Photograph of Vinnie Caldwell from 1928 composite photograph of members of Virginia's House of Delegates, courtesy of the Library of Virginia, Visual Studies Collection.

Photograph of Vinnie Caldwell from 1928 composite photograph of members of Virginia's House of Delegates, courtesy of the Library of Virginia, Visual Studies Collection.

Vinnie Caldwell's family operated the Bluemont Hotel in Galax, Virginia, photograph courtesy of the Galax Public Library.

Vinnie Caldwell's family operated the Bluemont Hotel in Galax, Virginia, photograph courtesy of the Galax Public Library.

The Library of Virginia honored Nancy Melvina "Vinnie" Caldwell as one of its Virginia Women in History in 2015.

The Library of Virginia honored Nancy Melvina "Vinnie" Caldwell as one of its Virginia Women in History in 2015.

The Virginia Women in History Digital Trail is made possible by the Library of Virginia and American Evolution: Virginia to America, 1619–2019.

The Virginia Women in History Digital Trail is made possible by the Library of Virginia and American Evolution: Virginia to America, 1619–2019.
The daughter of a farmer, Nancy Melvina "Vinnie" Caldwell (August 4, 1868–February 11, 1956) grew up in Carroll County. She attended the local public school and, at her mother's urging, took and passed an examination to become a teacher. Miss Vinnie, as she was known, taught at a series of schools until late in the 1890s. Frustrated by her low salary and the difficulties of teaching in an impoverished rural school system, Caldwell left teaching, Galax, and, later, the state.

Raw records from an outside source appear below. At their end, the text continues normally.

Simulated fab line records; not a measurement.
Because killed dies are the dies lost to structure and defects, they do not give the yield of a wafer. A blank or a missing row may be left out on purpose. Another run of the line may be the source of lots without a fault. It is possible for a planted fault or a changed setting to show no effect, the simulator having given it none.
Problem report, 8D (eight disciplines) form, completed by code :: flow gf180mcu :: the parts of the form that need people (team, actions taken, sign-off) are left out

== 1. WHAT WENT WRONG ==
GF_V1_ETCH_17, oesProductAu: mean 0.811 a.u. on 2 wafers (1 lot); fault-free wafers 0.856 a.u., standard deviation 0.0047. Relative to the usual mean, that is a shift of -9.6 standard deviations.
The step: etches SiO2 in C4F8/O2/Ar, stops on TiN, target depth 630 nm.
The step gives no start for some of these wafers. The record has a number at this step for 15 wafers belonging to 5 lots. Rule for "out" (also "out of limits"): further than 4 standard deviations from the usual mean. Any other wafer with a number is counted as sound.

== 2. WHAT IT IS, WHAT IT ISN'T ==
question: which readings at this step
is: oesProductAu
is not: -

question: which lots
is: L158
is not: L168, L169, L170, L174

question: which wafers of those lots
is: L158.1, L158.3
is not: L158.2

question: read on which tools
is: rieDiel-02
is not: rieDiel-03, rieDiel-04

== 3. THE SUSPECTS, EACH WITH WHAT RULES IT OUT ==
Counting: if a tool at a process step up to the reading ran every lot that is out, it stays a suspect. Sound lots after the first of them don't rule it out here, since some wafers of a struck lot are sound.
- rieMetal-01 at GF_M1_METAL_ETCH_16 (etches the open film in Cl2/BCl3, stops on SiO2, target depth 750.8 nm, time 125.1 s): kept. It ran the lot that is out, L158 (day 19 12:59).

By 1920 she had returned to Galax and became involved in local politics, probably after women gained the right to vote that year. In 1927, the Democratic Party in Carroll County nominated her for the county's seat in the House of Delegates. Although southwestern Virginia was a stronghold of the Republican Party, and Republicans captured every other major office in the county, Caldwell defeated her male opponent by a vote of 1,990 to 1,895. She joined three other women in the assembly when it convened in January 1928. She sat on the Committees on Schools and Colleges, on Asylums and Prisons, and on Manufactures and Mechanic Arts. She introduced several bills related to Galax and Carroll County and was a patron of an unsuccessful bill to appropriate $100,000 for pensions for mothers.

Caldwell did not seek reelection in 1929, but maintained a keen interest in current events for the rest of her life and devoted herself to welfare work in the Galax area.

Nominated by Larnette Snow, librarian, on behalf of the sixth-grade American history students (2013–2014) at St. Paul School, Cana, Carroll County.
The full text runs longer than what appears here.